An experiment conducted by The Independent at a Moneycorp location at London’s Gatwick Airport (LGW) provides insight into the poor exchange rates offered by bureaux de change across the United Kingdom. The paper’s research found that buying and selling rates were lackluster across many currencies.
The rates offered to travelers by bureaux de change at British airports have come under scrutiny after an experiment conducted by The Independent at London’s Gatwick Airport (LGW).
The research found that regardless of the currency into which they wish to change their sterling, “a passenger who changes £1,000 ($1,310) into a foreign currency at Gatwick, then immediately changes it back to sterling, will lose a minimum of £297 ($389) – enough cash to fly to America and back,” the paper reports.
“The choice of this transaction was to illustrate the extremely wide “spread” between buying and selling rates. The exercise gives an indication of the profit margins applied at airports,” it adds.
The experiment was carried out and calculated using the currency exchange rates offered on Saturday at the airside Moneycorp counter within LGW’s North Terminal.

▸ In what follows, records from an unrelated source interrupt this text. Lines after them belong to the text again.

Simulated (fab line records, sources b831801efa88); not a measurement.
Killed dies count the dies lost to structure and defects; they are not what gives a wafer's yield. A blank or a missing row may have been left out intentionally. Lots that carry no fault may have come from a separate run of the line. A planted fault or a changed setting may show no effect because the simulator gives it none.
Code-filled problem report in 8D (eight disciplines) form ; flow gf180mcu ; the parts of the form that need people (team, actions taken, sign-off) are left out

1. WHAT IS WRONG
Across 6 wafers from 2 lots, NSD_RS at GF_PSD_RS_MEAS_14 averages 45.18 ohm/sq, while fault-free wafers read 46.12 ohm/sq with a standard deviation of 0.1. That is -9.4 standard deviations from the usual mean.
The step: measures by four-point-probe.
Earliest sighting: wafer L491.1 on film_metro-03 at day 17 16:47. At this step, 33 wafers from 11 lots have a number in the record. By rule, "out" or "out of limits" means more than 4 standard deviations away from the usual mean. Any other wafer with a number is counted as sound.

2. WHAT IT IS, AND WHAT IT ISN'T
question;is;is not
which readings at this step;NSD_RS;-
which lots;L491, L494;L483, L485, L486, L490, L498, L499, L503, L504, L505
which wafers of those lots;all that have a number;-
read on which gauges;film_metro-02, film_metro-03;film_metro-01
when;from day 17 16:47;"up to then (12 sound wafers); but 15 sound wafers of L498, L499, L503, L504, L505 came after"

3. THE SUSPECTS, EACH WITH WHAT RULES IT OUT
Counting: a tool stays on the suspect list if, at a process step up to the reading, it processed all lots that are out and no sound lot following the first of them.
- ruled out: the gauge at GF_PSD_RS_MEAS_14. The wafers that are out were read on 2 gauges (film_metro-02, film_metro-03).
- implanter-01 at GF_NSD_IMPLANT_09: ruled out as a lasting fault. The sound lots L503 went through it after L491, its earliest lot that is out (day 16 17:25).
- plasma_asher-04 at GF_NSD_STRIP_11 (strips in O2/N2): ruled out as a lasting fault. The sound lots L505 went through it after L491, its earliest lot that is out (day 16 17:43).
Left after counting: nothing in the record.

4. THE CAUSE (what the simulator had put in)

At the time of this research, the outlet noted that both buying and selling rates were poor across multiple currencies, including Euros plus U.S., Australian and Barbadian dollars as well as South African Rand and a number of Eastern European currencies.
However, as the outlet explains, many airport bureaux de change are subject to very high operating costs, a point that can influence the rates offered to outbound passengers.
Offering her comments to the paper, Pauline Maguire, head of retail at Moneycorp, said, “The reason for our higher airport rates is the significant cost associated with operating there – from ground rent and additional security to the cost of staffing the bureaux. An easy and more cost-effective way for customers to buy travel money is to preorder online and collect at the airport.”